Parameter estimation in active plate structures using gradient optimisation and neural networks

Abstract

Two non-destructive methods for elastic and piezoelectric parameter estimation in active plate structures with surface bonded piezoelectric patches are presented. The first of these solves the inverse problem through gradient based optimisation techniques, minimising the difference between experimental and numerical finite element eigenfrequencies for a test plate. Such minimisation is conducted with feasible arc interior point algorithm (FAIPA), a non-linear interior point algorithm. The second method relies on building a metamodel of the inverse problem, using artificial neural networks (ANNs). The training data set is obtained through the same numerical model as in the first approach. The simulation of the network is then used with the experimental eigenfrequency data set in order to produce an estimate for the material parameters. Results from both approaches are compared and discussed through a simulated identification.

Keywords:

• Piezoelectric patches
• Parameter estimation
• Finite elements

1. Introduction

The need for accurate mechanical and piezoelectric parameters in modeling and analysis of active laminated plate type structures has become a major concern in active control applications. Traditional estimates based upon engineering tables provided by manufacturers are not always reliable for some of these applications, due to substantial variability among samples and dynamic ranges of interest and, more importantly, when such products are combined as components in an active composite material configuration, the effective values of such parameters are usually found to be quite different.

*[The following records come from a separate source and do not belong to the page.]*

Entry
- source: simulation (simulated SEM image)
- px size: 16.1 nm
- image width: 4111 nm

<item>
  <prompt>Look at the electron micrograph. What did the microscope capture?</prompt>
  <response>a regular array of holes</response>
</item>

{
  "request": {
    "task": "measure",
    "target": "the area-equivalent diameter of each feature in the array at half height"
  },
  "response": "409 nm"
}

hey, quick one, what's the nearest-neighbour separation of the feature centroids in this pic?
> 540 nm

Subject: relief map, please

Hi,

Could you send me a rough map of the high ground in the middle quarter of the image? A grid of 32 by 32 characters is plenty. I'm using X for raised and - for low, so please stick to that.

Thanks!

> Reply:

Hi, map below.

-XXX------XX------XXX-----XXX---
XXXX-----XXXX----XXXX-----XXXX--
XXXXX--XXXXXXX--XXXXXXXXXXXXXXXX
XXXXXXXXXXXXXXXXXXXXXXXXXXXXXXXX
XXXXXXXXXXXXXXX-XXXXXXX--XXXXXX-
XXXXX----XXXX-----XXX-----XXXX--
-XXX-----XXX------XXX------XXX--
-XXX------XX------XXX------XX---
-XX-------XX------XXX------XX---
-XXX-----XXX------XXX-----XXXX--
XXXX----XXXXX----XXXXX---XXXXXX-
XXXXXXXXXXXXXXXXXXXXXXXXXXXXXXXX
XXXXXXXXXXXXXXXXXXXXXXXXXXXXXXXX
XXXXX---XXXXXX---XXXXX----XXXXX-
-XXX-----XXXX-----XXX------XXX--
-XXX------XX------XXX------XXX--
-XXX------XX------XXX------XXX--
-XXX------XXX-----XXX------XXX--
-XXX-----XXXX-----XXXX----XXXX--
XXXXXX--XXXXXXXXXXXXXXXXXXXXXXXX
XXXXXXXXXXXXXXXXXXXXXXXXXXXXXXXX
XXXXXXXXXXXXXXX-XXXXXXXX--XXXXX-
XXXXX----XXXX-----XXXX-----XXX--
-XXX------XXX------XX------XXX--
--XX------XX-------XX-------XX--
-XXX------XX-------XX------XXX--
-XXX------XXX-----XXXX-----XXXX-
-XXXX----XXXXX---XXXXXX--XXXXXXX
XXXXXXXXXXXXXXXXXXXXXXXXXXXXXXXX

To address these issues, we present two non-destructive methods for parameter estimation in active plate structures with surface bonded piezoelectric patches and try to establish a comparison between the two approaches to the inverse problem: gradient based optimisation techniques and metamodeling techniques, namely, through the use of artificial neural networks (ANNs). In both techniques, the system response used was a set of undamped experimental free vibration natural frequencies. Thus, a numerical model capable of reproducing the response of the physical system is of paramount importance for both approaches. This numerical model is a finite element higher-order laminated plate model that includes the piezoelectric effect 1.

This work is a generalisation of previous works that used gradient optimisation in single or multimaterial laminate configurations 2–4, and included identification of piezoelectric parameters 1, and it has the innovative aspect of applying ANN to estimate elastic and piezoelectric parameters in active laminates, using global response quantities such as natural frequencies of free vibration.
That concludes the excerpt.